Digression:  Bit shifting vs. bit correcting
  Using bit *shifting*, can actually have constant-size routing table
    E.g., node with ID x knows nodes with IDs 2x and 2x+1
  But makes failure recovery and optimization harder--see Koorde DHT

Kadmlia popularized by trackerless bittorrent, now used by IPFS

What is the "decentralized web", and why do people want this?
  Maybe any infrastructure built on P2P systems like DHTs
  Serve content without relying on hyperscale companies
    But can't anyone create a web site--why is web centralized?
      Bandwidth limits and high charges [collaborative caching--CoralCDN]
      Could run into censorship or other regulatory issues
  Serve content related to blockchain (e.g., NFT images)

Now say you want to build a giant file store on a DHT
  Break files into blocks, name blocks with inode-like metadata
  Idea:  Index all data+metadata by collision-resistant hash (e.g., SHA256)
    Just need root hash to traverse entire data collection
    Results self-authenticating, assures integrity of data from random nodes

What does IPFS store in Kademlia DHT?
  Provider records:  Content identifier (CID) -> provider PeerID
    where PeerID is multihash of provider public key
    (multihash is a collision-resistant where hash function deducible)
  Peer records:  PeerID -> multiaddress
  Actual data not stored in DHT, providers must decide to host it
What happens in IPFS to look up file with root CID?
  Opportunistically ask all peers connected to if they have CID
  Use kademlia to lookup CID -> PeerID
  Is PeerID in 900 cached values? no, DHT lookup PeerID -> Multiaddress
  Connect to Multiadress [peer routing], run Bitswap--what's this?
    Send "want-have" messages with CID(s) you want to peers
    Peers reply with "have" or "dont-have"
    Send "want-block" to one peer that has the block to download data

What's wrong with original IPFS (w. vanilla DHT-based indexing)?
  Publishing data is super slow 66.73 second 95%ile latency (p. 443)
    Why so expensive?  Records must be replicated on 20 nodes
      Delay is dominated by DHT walk to find 20 closest nodes
    How much should we care about this?
      Data must be re-published every 24 hours--sounds bad
      Latency would be unacceptable for live vidoe/audio feed
      Latency probably okay for static data (e.g., NFT contents)
        But would need to overlap publication in parallel if many records
        Maybe could be smart by sorting records?
  Retrieving data is somewhat slow (2.72 second median latency)
    How much do we care?
      More than for publishing--don't want to wait for web pages to load
      Mixed HTTP and IPFS latencies make web pages act weird
  Hard to cache hot content when spread across many machines
    If caching happens after DHT lookup, will still be slow
    [CoralCDN had caching along DHT route]
  Most browsers don't support IPFS (big problem for mobile devices)

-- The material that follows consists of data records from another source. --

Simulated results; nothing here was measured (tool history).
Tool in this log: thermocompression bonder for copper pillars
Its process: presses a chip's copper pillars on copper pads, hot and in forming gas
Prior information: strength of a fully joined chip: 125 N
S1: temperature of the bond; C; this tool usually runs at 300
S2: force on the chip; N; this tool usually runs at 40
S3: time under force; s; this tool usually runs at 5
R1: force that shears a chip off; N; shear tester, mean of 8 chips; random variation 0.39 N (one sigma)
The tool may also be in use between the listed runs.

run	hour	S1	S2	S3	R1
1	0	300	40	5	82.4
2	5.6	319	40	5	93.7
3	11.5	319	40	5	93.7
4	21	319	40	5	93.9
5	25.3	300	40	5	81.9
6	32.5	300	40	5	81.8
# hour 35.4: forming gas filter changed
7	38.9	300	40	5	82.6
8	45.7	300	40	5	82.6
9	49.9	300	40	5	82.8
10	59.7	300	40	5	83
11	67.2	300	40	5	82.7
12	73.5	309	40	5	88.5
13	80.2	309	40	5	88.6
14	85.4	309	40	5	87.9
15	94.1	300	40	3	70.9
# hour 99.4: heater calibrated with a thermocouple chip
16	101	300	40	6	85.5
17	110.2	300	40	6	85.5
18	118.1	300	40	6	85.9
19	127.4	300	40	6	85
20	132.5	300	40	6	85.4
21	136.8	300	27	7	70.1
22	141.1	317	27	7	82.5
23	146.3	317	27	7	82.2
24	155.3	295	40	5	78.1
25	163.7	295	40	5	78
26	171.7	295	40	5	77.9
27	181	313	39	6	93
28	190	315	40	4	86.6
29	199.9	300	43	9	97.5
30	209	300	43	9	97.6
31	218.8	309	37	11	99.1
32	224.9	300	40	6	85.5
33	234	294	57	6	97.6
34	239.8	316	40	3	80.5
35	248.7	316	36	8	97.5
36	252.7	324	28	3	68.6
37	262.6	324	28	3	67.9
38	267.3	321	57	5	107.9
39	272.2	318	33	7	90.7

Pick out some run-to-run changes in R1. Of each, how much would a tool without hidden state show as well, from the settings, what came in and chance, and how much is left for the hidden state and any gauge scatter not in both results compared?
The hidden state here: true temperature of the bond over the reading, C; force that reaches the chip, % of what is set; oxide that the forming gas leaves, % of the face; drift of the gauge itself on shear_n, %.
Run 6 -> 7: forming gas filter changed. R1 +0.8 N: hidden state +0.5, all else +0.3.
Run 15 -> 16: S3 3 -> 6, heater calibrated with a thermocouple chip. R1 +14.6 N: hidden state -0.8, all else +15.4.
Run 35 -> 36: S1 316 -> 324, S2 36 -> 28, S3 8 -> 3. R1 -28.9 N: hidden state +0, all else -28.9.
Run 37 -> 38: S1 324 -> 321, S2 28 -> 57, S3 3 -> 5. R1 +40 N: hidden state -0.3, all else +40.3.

What are the proposed solutions to these problems?
  1. Interplanetary indexers - give up on DHT for storing records
     Publishers structure advertisement deltas into hash chain
     Makes reconciliation easy if indexer misses an update
     What are downsides of this approach?
       Storage for chains grows without bounds
       Might not scale to huge numbers of publishers
  2. Hydra boosters
     Hydra head: node with 1000s of kademlia IDs
       Idea:  All nodes one hop from at least one head in booster
     Hydra database:  DynamoDB shared by 10-15 Hydra heads
       Any head in booster can reply with provider record stored by any other
  3. HTTP gateways--just serve IPFS over HTTP, with nginx caching

How do hydra heads ensure roughly uniform depth of IDs? "power of two" choices
  Background, say you are load-balancing requests to N symmetric servers
    Option 1: pick a random server for each request
    Option 2: pick 2 random servers, route to one with shorter queue
    Option 3: query 3 servers for load, pick one with lowest load
  Option 2 has exponentially better (in N) wait times than option 1
      Option 3 is just a constant factor improvement
  For hydra head node IDs:
    generate two random IDs, pick one that keeps trie depth more regular
    How well does this work (Fig. 7, appendix)
      What would perfect look like?  straight line
        But not all Hydra boosters the same size (10-15 nodes)
        Also, non-hydra nodes not evenly distributed (could clump)
      Only 20% of nodes not 1 hop from Hydra booster, pretty good

Are these measures effective?
  1. Yes (Figure 4):  Store way more records, retrieve way faster
     (recall plots are log scale, so these are huge improvements)
     What does 4c tell us?  It's all routing/connection establishment time
       Latency almost "agnostic" to number of records advertised
  2. Hydra boosters are a bit disappointing
     Do shave DHT lookup hops (Figure 5b)
     But -3.2%-+36.5% improvement is not revolutionary
  3. Makes IPFS accessible from phones and vanilla browsers
     Cached lookups much faster (Figure 5c)
       50.3% nginx cache hit rate too fast to plot
       node-cached (by IPFS) also significantly faster than DHT
     Non-cached faster than DHT at median, slower at tail--why?
       paper extra overhead from retrieving and forwarding, which is vague
       my hypothesis: DHT always offers routing choice (20 nodes at each hop)
         But if network path to gateway is slow, just have to keep waiting

How much do these improvements undermine the decentralization goal
  1: A lot--many records only available in indexer
  2: Not much--anyone could deploy hydras unilaterally anyway
  3: Some--but no one has to use them, so maybe not so bad
Too bad #1 seems like the most crucial for system operation at scale

Is IPFS censorship resistant, even w/o interplanetary indexers?
  Probably most nodes running at a handful of cloud providers
  DHTs themselves not robust to malicious participants--hydra hindrances?
  Can create bogus provider that advertises but won't serve documents
  Can also go after providers--only the index is decentralized
    But more participants, so harder to coerce
    People operating nodes may have less liability for content

What high-level lessons can we draw from this paper?
  There's centralization in P2P systems
  There's demand for P2P systems, even when not perfectly decentralized
  Kademlia is slow--must architect around high latency
  Decentralized systems aren't that big
    15-node hydra booster can be one-hop from 80% of nodes
    Maybe don't need (log n)-sized routing tables / maintenance traffic?
  Maybe try to benefit from locality?
    Maybe store related CIDs together
    Or don't chop collections up over as many CIDs?